Pass a law to stop government overspending

The UK and US seem to spend money as if there were a limitless supply. But Germany and most US states have laws to keep the government budget balanced.

Andrew Winning / Reuters / File
A trader on the trading floor at IG Markets looks at his screen as Britain's Chancellor of the Exchequer, Alistair Darling, delivers his budget speech, in London March 24, 2010. Could a law be passed to keep government spending in check?

The government spends money like there is no tomorrow – mainly because it is not their money but ours. This is most clearly seen in the enormous deficit run over the last few years. What could we do to avoid these budget deficits in future? In democracies that have written constitutions, balanced budget amendments have been proposed and have succeeded. This could work well in Britain.

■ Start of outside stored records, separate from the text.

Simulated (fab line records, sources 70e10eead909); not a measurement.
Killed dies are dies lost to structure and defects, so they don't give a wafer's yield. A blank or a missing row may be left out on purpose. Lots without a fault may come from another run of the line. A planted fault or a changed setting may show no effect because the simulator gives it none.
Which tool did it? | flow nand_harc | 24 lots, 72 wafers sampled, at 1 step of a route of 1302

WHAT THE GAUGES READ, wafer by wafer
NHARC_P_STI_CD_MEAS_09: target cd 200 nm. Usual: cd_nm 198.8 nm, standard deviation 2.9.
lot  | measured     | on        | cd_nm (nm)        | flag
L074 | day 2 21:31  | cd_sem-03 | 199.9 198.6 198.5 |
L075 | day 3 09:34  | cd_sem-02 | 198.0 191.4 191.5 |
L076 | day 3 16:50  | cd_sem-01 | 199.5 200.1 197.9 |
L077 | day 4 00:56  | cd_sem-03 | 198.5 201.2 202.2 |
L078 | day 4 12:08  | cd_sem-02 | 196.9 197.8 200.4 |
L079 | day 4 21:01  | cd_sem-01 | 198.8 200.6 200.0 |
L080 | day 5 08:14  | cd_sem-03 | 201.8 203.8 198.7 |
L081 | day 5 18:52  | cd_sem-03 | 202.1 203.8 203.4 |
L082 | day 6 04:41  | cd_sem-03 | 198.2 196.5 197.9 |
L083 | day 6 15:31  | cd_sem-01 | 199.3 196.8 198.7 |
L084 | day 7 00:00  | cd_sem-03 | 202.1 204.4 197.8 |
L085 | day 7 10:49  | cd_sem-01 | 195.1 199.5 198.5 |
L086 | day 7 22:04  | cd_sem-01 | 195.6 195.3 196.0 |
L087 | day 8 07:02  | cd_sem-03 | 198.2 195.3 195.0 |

In 2009, the German constitution was amended to stop the federal and state governments from running budget deficits. The plan in Germany has been set over an eleven-year period. From 2016, governments won’t be able to run a deficit of more than 0.35% of GDP and from 2020 a deficit won’t be allowed to run at all. In America, 49 states have some form of a balanced budget provision (the exception is Vermont). In Oregon, the law forbids a state surplus of more than 2% of GDP. If there is one, anything above this threshold is refunded to taxpayers. The Federal government does not have a cap on its spending at all, but there have been various balanced budget proposed. This has been brought to Congress within the 1991-1992, 2001-2002 and 2005-2006 sessions. These have failed due to the difficulty to pass amendments, which needs a two-thirds majority in both houses in Congress and three-quarters of states ratifying it.

The UK, like the US Federal Government does not have a balanced budget amendment. Parliament can pass a law without a supermajority as an act of parliament, only needing a simple majority. If there was a balanced budget bill, it will need to be like the German amendment. It will need to phase out deficits over a period of time and by the end of the time allocated, the Chancellor cannot spend more than he gets in, just like a normal household budget.

Obviously, Parliament can repeal a law just as easily as it can enact it – but experience has shown that this can be quite difficult for governments. At the very least, the law would be a roadblock to deficit spending. By passing a law banning deficits, we may see our government finances being put into place.